A district court need not address both components of the Strickland inquiry if the movant makes an insufficient showing as to one. 466 U.S. at 697. In other words, the possibility of prejudice may be considered without first examining whether counsel's conduct was deficient. Edgar v. State, 294 Kan. 828, 830, 283 P.3d 152 (2012).
Finally, in rare cases, a movant is not required to demonstrate they suffered any prejudice or establish that the result of their proceeding would have been different but for the representation they received. In United States v. Cronic, 466 U.S. 648, 659, 662, 104 S. Ct. 2039, 80 L. Ed. 2d 657 (1984), the United States Supreme Court determined that a "narrow exception" to that requirement applies in those situations where "counsel has entirely failed to function as the client's advocate" or "'entirely fails to subject the prosecution's case to meaningful adversarial testing.'" Florida v. Nixon, 543 U.S. 175, 189-90, 125 S. Ct. 551,160 L. Ed. 2d 565 (2004); see Bell v. Cone, 535 U.S. 685, 697, 122 S. Ct. 1843, 152 L. Ed. 2d 914 (2002); see also State v. Carter, 270 Kan. 426, 436- 37, 14 P.3d 1138 (2000) (Courts have consistently confined Cronic to the exceptionally rare circumstance in which a criminal defendant's lawyer has failed to provide any meaningful representation whatsoever.).
With those principles as our backdrop, we move on to an analysis of Kanatzar's individual claims.
5 Whether Kanatzar's attorneys failed to provide effective representation during his trial and on direct appeal
Kanatzar argues the district court erred in failing to conduct a full evidentiary hearing to resolve this claim. The State counters that the district court correctly denied the motion because the motion, files, and records of the case conclusively established that Kanatzar was not entitled to the relief requested. Again, when the district court chooses that path, we are in as good a position as the district court to consider the merits, so we exercise de novo review. Bellamy v. State, 285 Kan. 346, 353, 172 P.3d 10 (2007).

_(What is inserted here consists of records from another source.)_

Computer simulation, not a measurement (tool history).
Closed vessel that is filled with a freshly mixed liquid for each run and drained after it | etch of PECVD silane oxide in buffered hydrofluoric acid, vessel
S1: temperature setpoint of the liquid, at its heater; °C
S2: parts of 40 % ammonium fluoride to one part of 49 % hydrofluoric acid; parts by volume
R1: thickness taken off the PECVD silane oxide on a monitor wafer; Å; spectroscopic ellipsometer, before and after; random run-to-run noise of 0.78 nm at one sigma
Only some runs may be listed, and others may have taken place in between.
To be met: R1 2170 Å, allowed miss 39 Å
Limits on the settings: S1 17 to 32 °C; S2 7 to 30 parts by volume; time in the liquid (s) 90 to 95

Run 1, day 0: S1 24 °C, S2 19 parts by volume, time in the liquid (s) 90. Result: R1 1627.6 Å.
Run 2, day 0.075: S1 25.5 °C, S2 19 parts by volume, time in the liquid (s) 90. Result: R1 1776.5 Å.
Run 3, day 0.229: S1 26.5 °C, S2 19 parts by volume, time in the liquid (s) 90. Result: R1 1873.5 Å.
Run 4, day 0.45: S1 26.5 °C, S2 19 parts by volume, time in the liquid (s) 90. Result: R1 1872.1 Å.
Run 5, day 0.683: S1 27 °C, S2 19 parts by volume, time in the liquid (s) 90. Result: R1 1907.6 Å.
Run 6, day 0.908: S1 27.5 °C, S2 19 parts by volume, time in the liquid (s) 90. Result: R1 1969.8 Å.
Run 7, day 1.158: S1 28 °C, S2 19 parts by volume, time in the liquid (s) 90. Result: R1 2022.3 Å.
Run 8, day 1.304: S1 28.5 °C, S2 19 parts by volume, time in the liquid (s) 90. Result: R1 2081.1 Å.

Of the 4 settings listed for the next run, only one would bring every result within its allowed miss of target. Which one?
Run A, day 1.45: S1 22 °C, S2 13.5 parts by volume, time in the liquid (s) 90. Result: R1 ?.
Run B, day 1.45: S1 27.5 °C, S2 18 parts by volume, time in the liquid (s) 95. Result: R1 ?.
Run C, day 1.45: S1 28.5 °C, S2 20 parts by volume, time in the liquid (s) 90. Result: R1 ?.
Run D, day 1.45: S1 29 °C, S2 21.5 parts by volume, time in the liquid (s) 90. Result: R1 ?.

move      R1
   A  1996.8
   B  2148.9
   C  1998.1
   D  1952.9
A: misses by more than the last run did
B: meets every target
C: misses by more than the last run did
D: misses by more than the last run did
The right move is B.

Ineffective assistance of trial counsel
We begin with that portion of the alleged professional transgressions Kanatzar attributes solely to his trial counsel, including that they: (1) neglected to request instructions for self-defense, the lesser included offense of involuntary manslaughter, and a modified limiting instruction for K.S.A. 60-455 evidence; (2) failed to thoroughly investigate the possibility that Kanatzar suffered from post-traumatic stress disorder (PTSD); (3) failed to object to and redact a video recording for improper character evidence; (4) neglected to strike a potential juror who knew a detective that was involved in the case; and (5) failed to object when witnesses testified while shackled and dressed in their jail uniform. Of these issues, Kanatzar opted to only carry two forward on appeal—trial counsel's failures to request a lesser included offense instruction for involuntary manslaughter, and to investigate whether Kanatzar suffered from PTSD. Accordingly, our analysis of this aspect of his ineffective assistance claim will be confined to those allegations. Those issues that were not briefed are properly deemed waived or abandoned. See State v. Davis, 313 Kan. 244, 248, 485 P.3d 174 (2021).
Kanatzar was charged with intentional second-degree murder in the killing of Terrin Holloway and defense counsel opted to proceed with an all or nothing trial
6 strategy— Kanatzar was either guilty of the charged offense or not guilty. During the jury instructions conference the district court advised the parties of its intent to issue a lesser included offense instruction for voluntary manslaughter. The jury ultimately found Kanatzar guilty of that lesser offense. 2020 WL 593965, at *4.
It is Kanatzar's contention that the district court's issuance of that additional instruction necessarily rendered an all or nothing outcome an impossibility. Once the landscape shifted, his argument goes, his attorney should have pivoted and requested an involuntary manslaughter instruction to make a more moderate option available to the jury. Kanatzar reasons that when counsel failed to alter their strategy in response to the district court's decision to issue a lesser included offense instruction, that failure amounted to an abandonment of Kanatzar that was sufficient to trigger the Cronic exception. See State v. Adams, 297 Kan. 665, Syl. ¶ 4, 304 P.3d 311 (2013) (Cronic applies when counsel completely abandons a client, and the character of the adversarial process is so undermined as to be fundamentally unfair.).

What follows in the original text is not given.